QGIS – An ATLAS of buildings by council
Another little QGIS step-by-step note to my future self.
Prerequisites: This time I was looking to create a visualization of London councils showing the buildings that come from Open Street Map, using the handy downloads from Geofabrik to get the buildings shapefile into QGIS. In order to add the “by council” element, I also downloaded an official shapefile of the boundaries of London councils (e.g. from here) and then joined the two layers using QGIS geoprocessing tools. I’ll leave this to you as exercise, but the final output is a layer with the buildings and a local authority unique ID.

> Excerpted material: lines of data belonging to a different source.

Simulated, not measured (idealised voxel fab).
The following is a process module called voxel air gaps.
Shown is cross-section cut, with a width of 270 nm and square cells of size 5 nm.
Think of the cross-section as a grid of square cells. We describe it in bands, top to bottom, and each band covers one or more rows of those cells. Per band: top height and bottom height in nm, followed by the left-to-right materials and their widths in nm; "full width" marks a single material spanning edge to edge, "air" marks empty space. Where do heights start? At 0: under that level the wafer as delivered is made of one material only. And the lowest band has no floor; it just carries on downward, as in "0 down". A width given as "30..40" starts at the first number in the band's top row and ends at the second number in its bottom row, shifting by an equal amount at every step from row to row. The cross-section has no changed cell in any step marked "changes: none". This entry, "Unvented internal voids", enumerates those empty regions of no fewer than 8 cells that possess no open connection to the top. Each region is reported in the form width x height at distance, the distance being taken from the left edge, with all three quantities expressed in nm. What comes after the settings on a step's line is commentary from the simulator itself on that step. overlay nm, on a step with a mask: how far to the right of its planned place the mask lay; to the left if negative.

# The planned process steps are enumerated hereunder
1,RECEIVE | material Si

My intended output: one image per council, showing the buildings within that council
The challenge: the shapefile of buildings has one line per feature, with each feature being a building. QGIS Atlas uses, usually, a coverage layer that creates one base per feature, using a specific field. So I need somehow to “group” the buildings by council, or I will get one page per building (and thousands of files).
The solution: we can constrain Atlas to create a page per council by creating an extra layer that contains the boundaries or, more easily, the bounding boxes of each council. We will use this as our coverage layer, but we’ll need to filter out of the initial layer so that it only shows the features that belong to the council being shown.
There are three easy steps required.
We use the “Minimum bounding geometry” processing tool in order to create a layer with the bounding boxes. The picture below is the result
As you can see from the picture (which I’ve QGIS-styled to look nicely), this just creates a layer that has one feature per council, each feature being a POLYGON with the bbox.
We generate an ALIAS
As usual, this involves creating a new Layout, and configuring the Atlas tab by selecting “Generate an atlas”. We will configure it using as “Coverage layer” the bounding box layer just created. But we will also tick the box for a “Hidden coverage layer” and select as page name the field representing the council unique ID.
We will also set “Controlled by Atlas” in “Item Properties” and add a 10% margin arund the feature. This will make all pictures occupy the same space regadless of size. If you wanted, conversely, to preserve size, you coul go for “Fixed scale”.
An example of what this produces is in the picture below: the Atlas, at this stage, is merely “zooming in” on each council, but it’s also showing the buildings that belong to neighbouring councils.
Filter out the buildings… in style
There are multiple ways of achieving the filtering of buildings. The simplest creates a rule-based filter that uses the Atlas itself. You will remember that we’ve set up the Atlas page name to be the council unique ID. We can use this in order to select the buildings.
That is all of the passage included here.